Rpub Link: Click Here
This is a document for Coursera Developing Data Product assignment. The objective is to create a webpage using R Markdown that features a map created with Leaflet.
The dataset is coming from the zipcode package. This package contains a database of city, state, latitude and longitude information for US ZIP codes from CivicSpace Database (August 2004) augmented by Daniel Coven’s federalgovernmentzipcodes.us website (updated January 22,2012).
# Clear cache first
rm(list=ls())
# Check for missing dependencies and load necessary R packages
if(!require(zipcode)){install.packages('zipcode')}; library(zipcode)

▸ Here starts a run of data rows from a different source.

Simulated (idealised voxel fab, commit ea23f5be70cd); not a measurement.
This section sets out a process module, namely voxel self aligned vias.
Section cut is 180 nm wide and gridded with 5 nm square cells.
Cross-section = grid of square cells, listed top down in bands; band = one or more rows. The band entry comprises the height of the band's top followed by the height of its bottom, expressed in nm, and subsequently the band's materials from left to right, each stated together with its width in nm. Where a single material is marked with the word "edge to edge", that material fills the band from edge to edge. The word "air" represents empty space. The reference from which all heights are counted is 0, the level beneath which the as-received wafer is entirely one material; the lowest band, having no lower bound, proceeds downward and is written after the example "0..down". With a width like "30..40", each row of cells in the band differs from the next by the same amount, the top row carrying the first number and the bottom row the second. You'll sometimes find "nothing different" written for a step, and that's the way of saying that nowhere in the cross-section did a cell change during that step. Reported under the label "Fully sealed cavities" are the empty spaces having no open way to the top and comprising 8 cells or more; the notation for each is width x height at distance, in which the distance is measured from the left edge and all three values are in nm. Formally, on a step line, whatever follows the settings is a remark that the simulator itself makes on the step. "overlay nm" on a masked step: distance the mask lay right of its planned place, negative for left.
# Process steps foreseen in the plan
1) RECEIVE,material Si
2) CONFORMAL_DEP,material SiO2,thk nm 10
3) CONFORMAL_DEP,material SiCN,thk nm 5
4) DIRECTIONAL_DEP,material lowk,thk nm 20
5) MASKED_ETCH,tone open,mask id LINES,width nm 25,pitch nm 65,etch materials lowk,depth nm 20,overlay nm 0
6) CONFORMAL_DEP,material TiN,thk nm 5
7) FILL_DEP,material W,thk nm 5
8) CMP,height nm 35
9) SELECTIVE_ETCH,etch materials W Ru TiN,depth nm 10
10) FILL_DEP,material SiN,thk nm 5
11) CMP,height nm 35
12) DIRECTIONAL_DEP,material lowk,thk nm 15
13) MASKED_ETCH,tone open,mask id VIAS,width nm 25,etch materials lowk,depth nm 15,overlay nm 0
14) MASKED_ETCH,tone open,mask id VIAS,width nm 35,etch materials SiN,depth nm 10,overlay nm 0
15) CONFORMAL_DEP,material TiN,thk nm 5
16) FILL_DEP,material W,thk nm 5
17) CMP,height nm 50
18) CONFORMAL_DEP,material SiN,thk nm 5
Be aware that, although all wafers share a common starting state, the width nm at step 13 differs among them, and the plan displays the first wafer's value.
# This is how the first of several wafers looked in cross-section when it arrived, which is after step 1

if(!require(leaflet)){install.packages('leaflet')}; library(leaflet)
if(!require(dplyr)){install.packages('dplyr')}; library(dplyr)
if(!require(ggplot2)){install.packages('ggplot2')}; library(ggplot2)
# Load dataset
data(zipcode)
Now, lets take a look at the zipcode dataset.
summary(zipcode)
## zip city state latitude
## Length:44336 Length:44336 Length:44336 Min. :-44.25
## Class :character Class :character Class :character 1st Qu.: 34.96
## Mode :character Mode :character Mode :character Median : 39.10
## Mean : 38.47
## 3rd Qu.: 41.86
## Max. : 71.30
## NA's :647
## longitude
## Min. :-176.64
## 1st Qu.: -97.28
## Median : -87.82
## Mean : -90.84
## 3rd Qu.: -80.06
## Max. : 171.18
## NA's :647
Interesting, looks like it contains all the zipcodes from all the cities across all the different states, along with their latitude & longitude information. There seemed to be some NA values inside the latitude and longitude columns so I’m removing it now.
zipcode2 <-na.omit(zipcode)
Using dplyr package, we’ll summarise the data into city, latitude, longitude and number of zipcodes per state. Latitude and Longitude will be computed as the average of each state. Renaming latitude as lat and longitude as lng so that leaflet can consume later.
zipcode3 <- zipcode2 %>% group_by(state) %>% summarise(lat=mean(latitude), lng=mean(longitude), count_zipcode=n())
Now, take a quick look at the transformed dataset.
summary(zipcode3)
## state lat lng count_zipcode
## Length:60 Min. :-44.25 Min. :-170.77 Min. : 1.0
## Class :character 1st Qu.: 32.96 1st Qu.: -99.27 1st Qu.: 293.0
## Mode :character Median : 38.71 Median : -86.37 Median : 609.5
## Mean : 34.16 Mean : -71.43 Mean : 728.1
## 3rd Qu.: 42.20 3rd Qu.: -74.92 3rd Qu.:1035.5
## Max. : 61.48 Max. : 169.46 Max. :2768.0
View(zipcode3)
Noticed there are some states with very few zipcodes and their latitude and longitude are way too off, these are likely to be errors in the original dataset. So I’m filtering states that has latitude between 28 & 50.
zipcode4 <- subset(zipcode3, lat>28 & lat<50)
Alright, let’s apply the leaflet package and plot the markers. Size of the markers will indicate the number zipcode in that state.
zipcode4 %>% leaflet() %>% addTiles() %>% addCircles(weight=1, radius=zipcode4$count_zipcode*150)
Plotting this in a pareto chart to see more clearly.
# Filter for top10 states
zipcode5 <- arrange(zipcode4,desc(count_zipcode))[1:20,]
plot1 <- ggplot(zipcode5, aes(x=reorder(state,count_zipcode), y=count_zipcode, fill=count_zipcode)) +
geom_bar(stat="identity") +
scale_fill_gradient2(low='red', mid='snow3', high='red', space='Lab') +
labs(title="Top 20 US State with Most Number of Zipcodes", y="Number of Zipcodes", x="State") +
coord_flip()
plot1
We can see that Texas is the state with the highest number of zipcodes, follow by California and Pennsylvania.